Water Quality and Ecological Health

USRA will support, as a member of the ASRC Research and Technology Solutions Team (ARTS), an integrated science approach that is capable of performing quality coastal Earth Science research in support of the Gulf of Mexico Alliance (GOMA) priorities. The Gulf of Mexico Alliance is a partnership of the states of Alabama, Florida, Louisiana, Mississippi, and Texas, with the goal of significantly increasing regional collaboration to enhance the ecological and economic health of the Gulf of Mexico. five U.S. Gulf States have identified six priority issues that are regionally significant and can be effectively addressed through increased collaboration at local, state, and federal levels: water quality; habitat conservation and restoration; ecosystem integration and assessment; nutrients and nutrient impacts; coastal community resilience; and environmental education. Read more

Coastal Zone Management

USRA, Battelle, and NASA scientists are collaborating on research into the impacts of urbanization on sea grasses and submerged aquatic vegetation with remotely sensed data and spatial-growth and hydrologic models. The study focuses on the Mobile Bay region with results that should be extendable to the Gulf of Mexico region from south Florida to Mesoamerica. USRA scientists will use data on urbanization's impact on regional hydrology and sensitive environmental resources by evaluating the impact of freshwater flows into the Bay on salinity and temperature.

Soil Moisture Research

USRA surface hydrology scientists' primary mission is to conduct scientific research on the water and energy cycle and develop solutions to water management issues by integrating Earth observing systems, modeling, and information technology. The scientists have focused on validation of Advanced Microwave Scanning Radiometer (AMSR-E) brightness temperatures and retrieved soil moisture using an in-house developed coupled hydrologic and radiobrightness model. The surface hydrology team has developed an innovative optimal deconvolution algorithm for highly over-sampled data to exploit differences in emissions from heterogeneous surfaces and has conducted extensive research addressing the sensitivity of soil moisture retrieval to errors in estimation of parameters, many of which are derived from ancillary data sources. USRA researchers propose to use a land surface/hydrology model to estimate land surface temperature and soil moisture profiles for input into the Weather Research and Forecasting (WRF) mesoscale model for operational regional forecasting with the expectation that this will lead to improved mesoscale forecasts.

Water Management

USRA and NSSTC scientists are currently using NASA's satellite-based observations to improve operational river forecasts delivered by NOAA's National Weather Service River Forecast Center Decision Support System. It is proposed to benchmark improvements in streamflow forecasts as a direct result of assimilation of two NASA remotely sensed data products to better quantify the impact that NASA data products and models have on streamflow forecasting. This effort is directly linked to the NASA Water Management Program's roadmap to improve the accuracy of water management predictions of another federal agency in operational decision-making.

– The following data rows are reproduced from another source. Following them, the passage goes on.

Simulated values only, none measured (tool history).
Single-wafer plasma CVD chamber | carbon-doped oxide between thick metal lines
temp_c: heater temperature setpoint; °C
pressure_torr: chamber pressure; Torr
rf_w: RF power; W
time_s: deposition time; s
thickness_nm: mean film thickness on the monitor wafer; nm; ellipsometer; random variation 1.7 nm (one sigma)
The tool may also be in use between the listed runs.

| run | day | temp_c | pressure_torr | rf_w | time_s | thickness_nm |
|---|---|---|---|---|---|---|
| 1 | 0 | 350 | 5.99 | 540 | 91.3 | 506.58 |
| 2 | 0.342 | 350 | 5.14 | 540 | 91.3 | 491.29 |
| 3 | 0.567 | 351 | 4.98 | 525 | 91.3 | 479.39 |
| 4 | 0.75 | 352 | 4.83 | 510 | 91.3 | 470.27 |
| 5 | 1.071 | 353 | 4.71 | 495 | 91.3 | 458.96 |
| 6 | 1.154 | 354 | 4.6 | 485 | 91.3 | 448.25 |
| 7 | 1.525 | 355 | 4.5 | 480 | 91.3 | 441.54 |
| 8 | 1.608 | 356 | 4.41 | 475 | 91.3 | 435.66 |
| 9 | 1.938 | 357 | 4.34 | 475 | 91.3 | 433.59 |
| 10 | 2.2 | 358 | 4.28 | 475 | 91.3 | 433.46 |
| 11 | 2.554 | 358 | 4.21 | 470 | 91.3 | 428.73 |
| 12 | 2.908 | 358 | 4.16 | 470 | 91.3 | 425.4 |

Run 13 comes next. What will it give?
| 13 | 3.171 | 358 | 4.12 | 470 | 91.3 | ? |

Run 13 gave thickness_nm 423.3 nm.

Global Hydrologic Cycle Studies

USRA has provided research on topics related to: (1) the uncertainty in the tropical ocean latent heat flux variability using 20 years of data, and (2) recent water and energy cycle variations as seen from TRMM and other sensors. USRA researchers are extending the use of surface, airborne, and space-based observations along with the full range of models to contribute to better understanding of variations in the hydrologic cycle and feedback between the hydrologic cycle and the Earth's total energy budget. USRA scientists, in particular, are working to improve our understanding of convective parameterization schemes being used in the Goddard Earth Observing System (GEOS) General Circulation Model.

Watershed and Hydrodynamic Modeling

Modeling applications have been recently used by USRA and partners to evaluate the impact of Land Cover Land Use change on the Mobile Bay aquatic ecosystems. Model results from the Loading Simulation Program (a watershed modeling C++ application) and the Environmental Fluid Dynamics Code (a hydrodynamic model) have provided data on fluxes in temperature, salinity, and sediment that are used to determine impacts on habitats of seagrass and submerged aquatic vegetation. Additionally these modeling applications provide algorithms for simulating general water quality and simplified stream transport.